One of my favorite features of the Rotary is the time I spend with the other exchange students. I can truly say I spent time with them, as we took a one week trip of France and Spain…on a bus! European countries are very close together, but still it takes time between the top of France and Spain. So I spent every moment for a week with every culture, race, and creed in this world. We started in Paris, and of course saw the Eiffel Tower, the Louvre Museum, and ate in the little Parisian cafes. Everyone rushed to get their fill of Starbucks Coffee, and all of the girls complained how there wasn’t enough time to shop. There are just some things that do not change country to country. Then we boarded the bus and drove, and drove, and drove, until we reached another gorgeous country in Europe…Espagne!
Just one side of the church in Barcelona

Needless to say all the students from South American countries were very excited, but all of us were. I know I was, just for the idea of seeing another country. I was very embarrassed that I do not speak Spanish. I hate the feeling of not being able to communicate. But I have a good friend from Columbia who was able to translate everything for me. She ordered my food, and helped me shop, so I was not completely lost. I saw the biggest church in the world, Sangrada Familia, that was begun in 1906, and will not be finished until 2026! I ate the best mussels in Europe, and saw the Olympic stadiums.
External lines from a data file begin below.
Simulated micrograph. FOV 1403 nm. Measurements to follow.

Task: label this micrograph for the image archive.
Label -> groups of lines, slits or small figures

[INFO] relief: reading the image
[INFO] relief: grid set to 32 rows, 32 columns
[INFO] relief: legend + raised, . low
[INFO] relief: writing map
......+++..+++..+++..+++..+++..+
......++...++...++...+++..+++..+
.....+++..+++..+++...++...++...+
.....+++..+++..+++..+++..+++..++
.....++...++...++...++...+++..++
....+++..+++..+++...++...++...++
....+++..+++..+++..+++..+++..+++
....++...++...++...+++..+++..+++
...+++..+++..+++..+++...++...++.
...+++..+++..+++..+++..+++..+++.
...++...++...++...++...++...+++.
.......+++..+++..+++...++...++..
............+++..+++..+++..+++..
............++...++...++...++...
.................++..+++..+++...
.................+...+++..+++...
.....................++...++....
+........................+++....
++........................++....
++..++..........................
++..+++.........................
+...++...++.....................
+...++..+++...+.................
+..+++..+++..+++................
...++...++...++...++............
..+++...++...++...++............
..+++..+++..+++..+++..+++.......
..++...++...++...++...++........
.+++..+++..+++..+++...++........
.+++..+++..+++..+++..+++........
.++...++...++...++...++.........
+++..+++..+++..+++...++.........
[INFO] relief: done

Even though I was technically a tourist, spending a year in France definitely changed the idea of tourism for me. I did not take 1000 pictures like I did when I visited France in 2008.  I did not even buy souvenirs everywhere I went. The last time I was in Europe I felt as though it was the only time I would be able to visit. But then I came back for a year. I did not feel like it is a matter of if I will see Spain again, but when.

Me and Jana from Germany
My head is still filled with all that I learned from the other students. There are some things that I just don’t think about in regards to other countries. Like how my German friend feels about her country after WWII, or how people from Asian countries choose an English name, or how we hear stories about violence in South American countries, that are actually very peaceful. We have so many images and perceptions on the rest of the world that are often not true. America is called the melting pot because we have so many of these cultures. That is why it truly surprises me how I am just now learning what life is truly like in the rest of the world. Now I am just thinking about how long it will take to see all of these countries, because it is something that I truly want and must do.

As usual I must talk about school. Who would I be or what would France be if I didn’t? I recently took the Bac Blanc. This is the PSAT, or the PLAN test. And after taking this test I instantly thanked God for the SAT and ACT. I cannot believe what the average French student must do to get into college. I took the literature, science, and math, and gym portions! Yes, gym as well. The SAT in France is not multiple choice. It is all short answer and essay questions. The first part of the literature section was four hours long. I had one text and the four hours to read it and write a mini-dissertation. Then in the second portion, you are required to give an oral presentation in front of a teacher. You are given a text and thirty minutes to analyze it. Then you speak about the text for ten minutes, and have a ten minute interrogation by the teacher. At the end I was happy that it was a) over and b) not my SAT/ACT. But I am much more confident for my standardized tests as a result. The great news is…that I passed! It was a long road, but that was okay because afterwards in April, I was on a TWO week vacation…which I am getting to, don’t worry!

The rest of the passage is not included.